Future shipments will also include Charollais, Cheviot, Dutch Spotted, Herdwick, Kerryhill, Teeswater, Texel, Wensleydale and Zwartble, according to AB Europe.

The company added that 8,000 doses of semen had been exported to the US since Defra’s Ovine Export Health Certification went live last November.

For 33 years since the bovine spongiform encephalopathy (BSE) scare, US legislation had blocked imports of British livestock products.

Geraint Thomas of AB Europe said: “This inaugural shipment to the US is worth over £250,000 and we forecast there is an opportunity for an estimated 1,000 embryos in the next 12 months, facilitated by export companies such as AB Europe or with US breeders approaching UK flocks.”


AHDB trade development director Phil Hadley said it was hoped the “major milestone for the sector” would be the start of another valuable trading relationship for UK sheep farmers.

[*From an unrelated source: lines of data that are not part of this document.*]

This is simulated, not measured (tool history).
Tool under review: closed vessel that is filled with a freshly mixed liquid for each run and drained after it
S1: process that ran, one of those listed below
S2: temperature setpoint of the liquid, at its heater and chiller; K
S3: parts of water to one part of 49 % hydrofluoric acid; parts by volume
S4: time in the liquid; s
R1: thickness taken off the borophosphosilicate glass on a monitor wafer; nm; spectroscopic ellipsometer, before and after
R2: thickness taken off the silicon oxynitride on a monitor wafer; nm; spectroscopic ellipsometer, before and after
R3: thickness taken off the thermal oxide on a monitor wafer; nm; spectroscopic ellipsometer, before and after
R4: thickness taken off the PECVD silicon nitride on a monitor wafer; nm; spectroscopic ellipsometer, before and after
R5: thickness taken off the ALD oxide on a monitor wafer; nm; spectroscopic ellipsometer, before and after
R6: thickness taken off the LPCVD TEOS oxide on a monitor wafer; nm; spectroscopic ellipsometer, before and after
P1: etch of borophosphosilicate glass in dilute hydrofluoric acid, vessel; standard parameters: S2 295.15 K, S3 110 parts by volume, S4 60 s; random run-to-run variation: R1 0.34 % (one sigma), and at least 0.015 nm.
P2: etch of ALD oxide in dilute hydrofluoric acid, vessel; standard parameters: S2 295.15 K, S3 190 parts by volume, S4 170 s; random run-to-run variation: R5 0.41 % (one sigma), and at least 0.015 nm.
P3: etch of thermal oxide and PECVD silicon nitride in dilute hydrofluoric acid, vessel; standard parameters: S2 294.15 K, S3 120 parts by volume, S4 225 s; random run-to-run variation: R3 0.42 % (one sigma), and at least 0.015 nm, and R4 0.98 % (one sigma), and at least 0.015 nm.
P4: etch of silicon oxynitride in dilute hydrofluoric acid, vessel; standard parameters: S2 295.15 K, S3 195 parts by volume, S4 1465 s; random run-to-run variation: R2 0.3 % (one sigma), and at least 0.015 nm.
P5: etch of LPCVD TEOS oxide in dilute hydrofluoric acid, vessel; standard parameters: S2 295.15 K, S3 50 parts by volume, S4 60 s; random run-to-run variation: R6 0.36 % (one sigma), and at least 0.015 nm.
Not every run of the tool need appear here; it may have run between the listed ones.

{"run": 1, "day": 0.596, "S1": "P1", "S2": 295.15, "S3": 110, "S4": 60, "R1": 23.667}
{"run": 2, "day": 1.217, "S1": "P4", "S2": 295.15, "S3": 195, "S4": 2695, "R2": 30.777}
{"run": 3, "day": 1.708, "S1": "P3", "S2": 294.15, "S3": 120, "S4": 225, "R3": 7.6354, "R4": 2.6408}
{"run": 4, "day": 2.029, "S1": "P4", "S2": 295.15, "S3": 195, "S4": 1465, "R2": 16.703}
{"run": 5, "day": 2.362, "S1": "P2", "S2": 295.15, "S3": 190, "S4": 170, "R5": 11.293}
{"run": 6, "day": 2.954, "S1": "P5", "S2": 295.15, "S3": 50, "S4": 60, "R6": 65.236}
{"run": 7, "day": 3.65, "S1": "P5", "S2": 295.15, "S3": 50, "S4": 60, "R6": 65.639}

The trade breakthrough required a collaborative effort across the UK sheep industry, involving the AHDB, UK Export Certificate Partnership and the UK government.

Phil Stocker, chief executive of the National Sheep Association, said: “This is great news for the sheep industry, further enhancing our reputation on the global stage.

“It is the result of hard work put in by the industry, government and AHDB, building on the wider export deal with the US, which is starting to pay dividends.”